NEW YORK -- The man was naked, teetering on a building ledge and jabbing at police with an 8-foot-long fluorescent light bulb as a crowd gathered below.
Lt. Michael Pigott responded by ordering an officer to fire a stun gun at the man, who froze and plunged headfirst to his death in a scene captured on amateur video and replayed frequently on the Internet.
The officer was remorseful and distraught. He apologized and sought the family's forgiveness. Then he went to his unit's headquarters Thursday morning, his 46th birthday, and fatally shot himself just hours before the family laid the victim to rest.
"The lieutenant was deeply distraught and extremely remorseful over the death of Iman Morales in Brooklyn last week," Mayor Michael Bloomberg said. "Sadly, his death just compounds the tragedy of the loss of Mr. Morales."
The suicide marks another tragic turn in a case that has raised questions about the use of Tasers by the nation's largest police force.
Thousands of police sergeants began carrying Tasers on their belts this year after the NYPD expanded use of the weapons, a trend that has been playing out in police departments across the country in recent years. The pistol-shaped weapons fire barbs up to 35 feet and deliver powerful shocks to immobilize people.
Police Commissioner Raymond Kelly has acknowledged that the weapon is controversial, and some organizations are strongly opposed to police use of Tasers, fearful that the guns can be abused without clear guidelines.
Police said the use of the stun gun in the death of Morales appeared to violate department guidelines, which explicitly bar their use "in situations where the subject may fall from an elevated surface."
Pigott learned firsthand the dangers of Tasers after he was called to a Brooklyn apartment building the night of Sept. 24.
Witnesses and neighbors said Morales grew increasingly agitated and threatened to kill himself, leading his mother to call 911. When police arrived, Morales fled naked out the window of his third-floor apartment to the fire escape. He tried to get into an apartment on the floor above, and then climbed down until he reached a ledge over a shuttered storefront, where he started jabbing at officers with the light bulb.
Pigott had to make a decision about what to do. He ordered officer Nicholas Marchesona to fire the Taser.
The 5,000-volt shock immobilized the 35-year-old Morales, who then toppled from his perch. He plunged 10 feet to the ground and died. Officers had radioed for an inflatable bag as the incident unfolded, but it had not yet arrived when Morales fell.
Authorities believe the fall killed Morales, but an autopsy was inconclusive.
After the episode, Kelly ordered refresher training for the NYPD's emergency services unit on how to deal with the mentally ill and appointed a new commander of the unit.
Pigott was stripped of his gun and badge and assigned to a job with the department's motor vehicle fleet -- a huge demotion for a 21-year veteran who was assigned to such an elite team. The Brooklyn district attorney's office and the police department investigated. Marchesona also was reassigned to desk duty but was not stripped of his gun and badge.

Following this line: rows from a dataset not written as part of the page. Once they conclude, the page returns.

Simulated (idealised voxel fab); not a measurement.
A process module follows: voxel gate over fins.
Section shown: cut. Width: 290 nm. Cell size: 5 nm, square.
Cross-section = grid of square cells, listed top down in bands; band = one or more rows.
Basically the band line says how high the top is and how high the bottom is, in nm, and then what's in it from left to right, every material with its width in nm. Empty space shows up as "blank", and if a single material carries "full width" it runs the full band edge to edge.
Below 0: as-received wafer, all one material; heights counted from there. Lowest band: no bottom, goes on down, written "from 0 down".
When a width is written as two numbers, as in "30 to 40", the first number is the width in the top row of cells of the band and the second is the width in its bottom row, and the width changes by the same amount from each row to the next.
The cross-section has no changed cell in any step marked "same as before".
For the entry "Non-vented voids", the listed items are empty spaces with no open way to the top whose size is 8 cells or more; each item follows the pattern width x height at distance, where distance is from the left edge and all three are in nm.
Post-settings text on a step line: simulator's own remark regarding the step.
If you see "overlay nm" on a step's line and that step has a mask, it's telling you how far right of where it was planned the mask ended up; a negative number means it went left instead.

Pigott apologized for what happened, telling the Long Island newspaper Newsday that he was "truly sorry."
Note expressed devastation
Sometime before 6 a.m. Thursday, the lieutenant went to the locker room at his unit's headquarters by himself and found a weapon that was not his. The married father of two sons and a daughter shot himself in the head.
He apparently left a note in which he expressed devastation over the notion of his wife and children seeing him as a criminal in handcuffs, according to media reports.
About four hours after the suicide, the Morales family gathered at a church in Manhattan for their relative's funeral.
"This is horrible," said Morales' aunt, Ann DeJesus Negron. "I mean, for me personally, I know it's horrible because I would have never wished this on anyone, and we never wanted, of course, this for Iman, and we would never wanted this to happen to the officer at all, or anybody at all."
The episode also cast the spotlight on the NYPD's emergency services unit, a team of officers who deal with dozens of hostile scenarios every day, such as hostage situations, suicidal suspects, building collapses and hazardous materials threats.
"These guys are the best of the best, they really are," said Eugene O'Donnell, a professor of police studies at John Jay College of Criminal Justice. "When people need help, they call the police, and when police need help, the call the ESU."
O'Donnell said that even a mistake caught on camera shouldn't take away from what the unit and the officers there do on a daily basis.
"You have a guy who made a mistake where there's no allegation of malice or ill will," he said. "And what happened after he made a mistake? He was named in the paper, shamed in the paper, suspended, and there was a strong story line that he could be criminal suspect."
NYPD officers are allowed to use Tasers if they believe emotionally disturbed people are a danger to themselves or to others. The department uses stun guns about 300 times on average. So far this year, stun guns have been used 180 times.
The department has used Tasers since 1984, but policy previously called for sergeants to store the stun guns in their trunks while patrolling.
"It is worth remembering that our police officers are not super men, but rather flesh-and-blood human beings who deal with life-and-death situations that most of us cannot even imagine on a daily basis," said Thomas Sullivan of Lieutenants Benevolent Association. "They deserve a kind thought and the benefit of the doubt for all the good that they try to do, especially when things do not work out exactly as we would have hoped for."
Pigott was a licensed pilot and a motor boat operator. He had worked as a lieutenant in ESU since 2002, and previously served as a lieutenant in a Brooklyn precinct and as a sergeant in precincts that covered Queens neighborhoods.